Hennig was born in Dürrhennersdorf, Upper Lusatia. His mother Marie Emma, née Groß, worked as a maid and, later, factory worker. His father Karl Ernst Emil Hennig was a rail worker. Willi had two brothers, Fritz Rudolf Hennig, who became a minister, and Karl Herbert, who went missing at Stalingrad in 1943.
In the spring of 1919, Willi Hennig started school in Dürrhennersdorf, and subsequently was at school in Taubenheim an der Spree and Oppach. Rudolf Hennig described the family as calm; his father possessed an even temperament.
As of 1927, Willi Hennig continued his education at the Realgymnasium and boarding school in Klotzsche near Dresden. Here he met his first mentor M. Rost, a science teacher, whom he lived with in a house known as the "Abteilung". Rost had an interest in insects and introduced Hennig to Wilhelm Meise, who worked as a scientist at the Dresdener Museum für Tierkunde (Zoological Museum Dresden). In 1930, Hennig skipped a year, and graduated on February 26, 1932. As early as 1931, Willi Hennig composed an essay entitled Die Stellung der Systematik in der Zoologie ("The state of systematics in zoology") as part of his school work, published posthumously in 1978. It showed his interest as well as his deliberate treatment of systematic problems. Besides school, Hennig worked as a volunteer at the museum and, in collaboration with Meise, saw to the systematic and biogeographical investigation of the "flying" snakes of the genus Dendrophis that became his first published work.

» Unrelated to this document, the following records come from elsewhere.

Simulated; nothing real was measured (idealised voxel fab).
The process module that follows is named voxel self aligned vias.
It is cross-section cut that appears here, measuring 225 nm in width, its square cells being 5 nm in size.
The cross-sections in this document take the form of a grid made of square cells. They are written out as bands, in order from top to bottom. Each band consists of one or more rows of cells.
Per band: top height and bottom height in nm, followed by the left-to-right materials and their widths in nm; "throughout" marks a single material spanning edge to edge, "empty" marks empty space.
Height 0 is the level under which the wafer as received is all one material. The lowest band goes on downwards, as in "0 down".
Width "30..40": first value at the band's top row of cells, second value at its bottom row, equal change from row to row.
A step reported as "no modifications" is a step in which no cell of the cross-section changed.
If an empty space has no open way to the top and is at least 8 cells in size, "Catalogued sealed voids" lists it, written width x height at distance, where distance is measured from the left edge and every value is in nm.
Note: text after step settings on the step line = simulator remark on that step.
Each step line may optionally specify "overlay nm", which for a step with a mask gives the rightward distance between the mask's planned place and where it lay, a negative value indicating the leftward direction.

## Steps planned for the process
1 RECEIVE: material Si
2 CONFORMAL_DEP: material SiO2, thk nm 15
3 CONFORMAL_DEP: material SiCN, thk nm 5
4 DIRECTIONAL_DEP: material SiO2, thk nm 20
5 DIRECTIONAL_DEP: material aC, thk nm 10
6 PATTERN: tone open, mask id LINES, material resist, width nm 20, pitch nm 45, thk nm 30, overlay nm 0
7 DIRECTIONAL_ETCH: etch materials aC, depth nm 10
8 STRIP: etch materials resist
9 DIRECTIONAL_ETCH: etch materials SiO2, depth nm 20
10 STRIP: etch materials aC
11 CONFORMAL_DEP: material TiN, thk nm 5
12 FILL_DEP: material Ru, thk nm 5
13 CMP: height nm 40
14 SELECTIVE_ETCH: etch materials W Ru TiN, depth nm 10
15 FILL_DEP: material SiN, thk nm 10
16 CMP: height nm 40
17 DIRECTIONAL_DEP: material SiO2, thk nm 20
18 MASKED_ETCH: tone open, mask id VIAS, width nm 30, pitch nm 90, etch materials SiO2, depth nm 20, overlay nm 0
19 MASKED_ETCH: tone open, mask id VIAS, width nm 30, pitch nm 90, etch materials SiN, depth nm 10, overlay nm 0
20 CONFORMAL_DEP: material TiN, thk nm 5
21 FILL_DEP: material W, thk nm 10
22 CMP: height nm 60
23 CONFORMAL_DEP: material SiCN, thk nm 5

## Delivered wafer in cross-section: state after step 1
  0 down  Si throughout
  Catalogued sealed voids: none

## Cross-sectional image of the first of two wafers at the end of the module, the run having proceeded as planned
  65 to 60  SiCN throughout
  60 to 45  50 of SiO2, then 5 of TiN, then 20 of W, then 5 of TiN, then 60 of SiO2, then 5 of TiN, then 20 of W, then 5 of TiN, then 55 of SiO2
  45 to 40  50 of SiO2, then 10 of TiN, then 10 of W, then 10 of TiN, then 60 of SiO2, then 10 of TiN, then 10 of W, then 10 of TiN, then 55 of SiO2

From the summer semester of 1932 onwards, Hennig read zoology, botany and geology at the University of Leipzig. He would continue to visit the Museum in Dresden. There, he met the curator of the entomological collection, the Dipteran expert Fritz Isidor van Emden. Hennig saw him regularly until van Emden was expelled from National Socialist Germany for having a Jewish mother and wife.